He feeds Gucci rabbits, but keeps him away from the toy dogs he trains for work.
“Snake behavior,” the man said as the 12-foot yellow python curled heavily around his neck and explored the air. “If something’s too big for them to eat, he just won’t touch it.”
He said it to reassure a woman Gucci wouldn’t go after her dog. The dog took a four-legged step back and cocked its head to stare confusedly at the yellow, beady-eyed, tongue flickering creature.
“I keep him from some of the smaller dogs,” the man said, less reassuringly.
The man was tall, thin and young. He was black, with tattoos peeking from under the T-shirt he wore advertising the dog training center.
The woman, I and her very confused dog were in a crowd of about five or so drawn by the site of the long, yellow Burmese python in a stretch lush and ritzy even by Ravenswood standards.
Gucci moved, well, like a fat, happy snake. Head and body squirming and waving so unblinking, locked eyes could get a better view. A flickering ribbon of tongue waggling from an angular head to taste the air. Liquid motion, different parts of the creature stretching and coiling at any moment.
And that yellow! That beautiful, unreal mustard-and-white dapple that marks an albino Burmese python.
The man lifted Gucci over his head to put him down on the sidewalk. He shrugged after he did so to stretch out his own shoulders after the heavy weight.

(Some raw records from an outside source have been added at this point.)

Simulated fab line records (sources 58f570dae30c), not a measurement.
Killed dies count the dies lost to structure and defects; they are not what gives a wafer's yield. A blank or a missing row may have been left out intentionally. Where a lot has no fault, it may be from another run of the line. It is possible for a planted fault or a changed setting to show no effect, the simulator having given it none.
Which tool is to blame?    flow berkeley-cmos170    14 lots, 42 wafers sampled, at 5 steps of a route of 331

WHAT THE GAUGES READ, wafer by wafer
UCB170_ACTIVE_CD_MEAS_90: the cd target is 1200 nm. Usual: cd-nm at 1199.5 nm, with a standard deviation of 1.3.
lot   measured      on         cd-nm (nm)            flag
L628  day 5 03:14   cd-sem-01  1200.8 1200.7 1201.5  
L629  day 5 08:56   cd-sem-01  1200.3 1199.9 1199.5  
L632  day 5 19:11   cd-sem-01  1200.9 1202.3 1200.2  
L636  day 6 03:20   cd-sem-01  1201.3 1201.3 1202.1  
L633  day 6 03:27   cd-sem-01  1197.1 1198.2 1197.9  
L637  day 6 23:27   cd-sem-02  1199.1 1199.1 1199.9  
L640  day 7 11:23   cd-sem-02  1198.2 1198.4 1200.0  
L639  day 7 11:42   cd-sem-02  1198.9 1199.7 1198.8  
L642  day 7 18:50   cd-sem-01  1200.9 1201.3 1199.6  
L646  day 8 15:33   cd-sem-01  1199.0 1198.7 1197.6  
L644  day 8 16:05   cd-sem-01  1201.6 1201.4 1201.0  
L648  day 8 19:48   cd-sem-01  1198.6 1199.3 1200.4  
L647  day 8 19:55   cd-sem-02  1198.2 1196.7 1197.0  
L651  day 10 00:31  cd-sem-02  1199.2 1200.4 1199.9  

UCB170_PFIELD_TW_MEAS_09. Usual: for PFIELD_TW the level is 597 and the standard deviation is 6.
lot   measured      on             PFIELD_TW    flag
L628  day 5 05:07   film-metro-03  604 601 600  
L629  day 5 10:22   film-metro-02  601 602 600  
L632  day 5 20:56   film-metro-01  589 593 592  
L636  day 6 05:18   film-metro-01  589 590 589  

Gucci started moving away from the small crowd, sliding like electric silk across the pavement, A woman who had been taking photographs with her phone leaned over and petted his tail. He didn’t respond one way or the other, just kept tasting the air and heading north.
“My other snake’s just a baby, but he’s bigger,” the man said, taking a step alongside the retreating snake to make sure Gucci didn’t get too far. “18 feet.”
Some mild, idle questions from the small crowd. Chit-chat. Snake trivia. A mother and daughter asking us to move so they could keep walking their bikes up the sidewalk.
“I just brought him out to stretch him out,” the man said, picking up the yellow snake and hoisting it back around his neck. “He’s been sleeping in my car all day.”
“He likes the heat?” a woman asked.
“He loves the heat,” the man said, walking Gucci back to his car.
Gucci had to go. A dog the man was to train had arrived. It was a small one.